The GOP’s surrender on social issues is in some ways old news. The party and its base are less religious than they were a generation ago and the GOP beyond some virtue signaling is mostly uninterested and unready to actually even defend religious freedom, let alone assert traditional values.
The collapse in South Dakota and Arkansas is just more blatant than usual with GOP governors defying legislatures to preemptively surrender.
Few GOP governors want to alienate corporate donors or face boycotts especially over issues that they don’t particularly understand or care about.
Before Trump, GOP governors were virtue signaling before unilaterally surrendering on immigration issues. And they were surrendering on religious freedom all along. What happened in South Dakota and Arkansas should be fairly familiar from the previous decade.
Arizona Gov. Jan Brewer (R) on Wednesday vetoed a bill that caused a national stir over gay rights and religious freedom because it offered legal protection to business owners who choose to deny services based on religious beliefs.
“My agenda is to sign into law legislation that advances Arizona,” she said. “I call them like I see them despite the cheers or the boos from the crowd.”
Back in Indiana, Mike Pence, then governor, didn’t exactly cover himself in glory, when he signed and then wrecked a religious freedom bill.
Governor Asa Hutchinson, in Arkansas again, did the same thing, so his current behavior should have surprised no one.
Arkansas Gov. Asa Hutchinson on Tuesday had been expected to sign his state’s version of legislation billed as a religious freedom measure, despite complaints that it could lead to discrimination, especially against gays and lesbians.

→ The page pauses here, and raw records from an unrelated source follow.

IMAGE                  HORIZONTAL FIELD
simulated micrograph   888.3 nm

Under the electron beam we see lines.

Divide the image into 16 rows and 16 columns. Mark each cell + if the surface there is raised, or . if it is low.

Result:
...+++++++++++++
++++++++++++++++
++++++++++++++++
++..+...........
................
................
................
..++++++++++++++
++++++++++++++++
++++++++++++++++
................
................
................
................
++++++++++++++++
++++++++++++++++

But all of that changed by Wednesday morning amid a fusillade of opposition that included Wal-Mart, the state’s biggest employer, and even the governor’s own son.
The governor, who said he would not sign the bill and asked lawmakers to change it, acted with an eye on the furor that has rocked Indiana, where the governor and state lawmakers have been under sharp attack from business leaders and civil rights groups that say the state’s law allows businesses and others to deny services to gays and lesbians. The Indiana law has prompted a travel boycott backed by governors of three states and complaints from venerated sports groups including college basketball and automobile racing.
“This is a bill that in ordinary times would not be controversial,” Hutchinson said in a televised news conference, announcing his decision to not sign the measure. “But these are not ordinary times.”
They never are.
The ‘Bake a cake’ meme helped put some backbone behind religious freedom issues, but not enough of it.
Most GOP governors don’t like social issues and hate offending major corporations. And so the unilateral surrenders arrive on schedule. These days there are also preemptive surrenders on issues that haven’t even been fully debated and where there’s no sense of a major national shift.
And yet the willingness to defend religious freedom and to push back against leftist social extremism remains a fundamental presidential litmus test. Politicians who collapse in the face of woke corporate and media pressure lack any real conviction and have nothing to offer the country.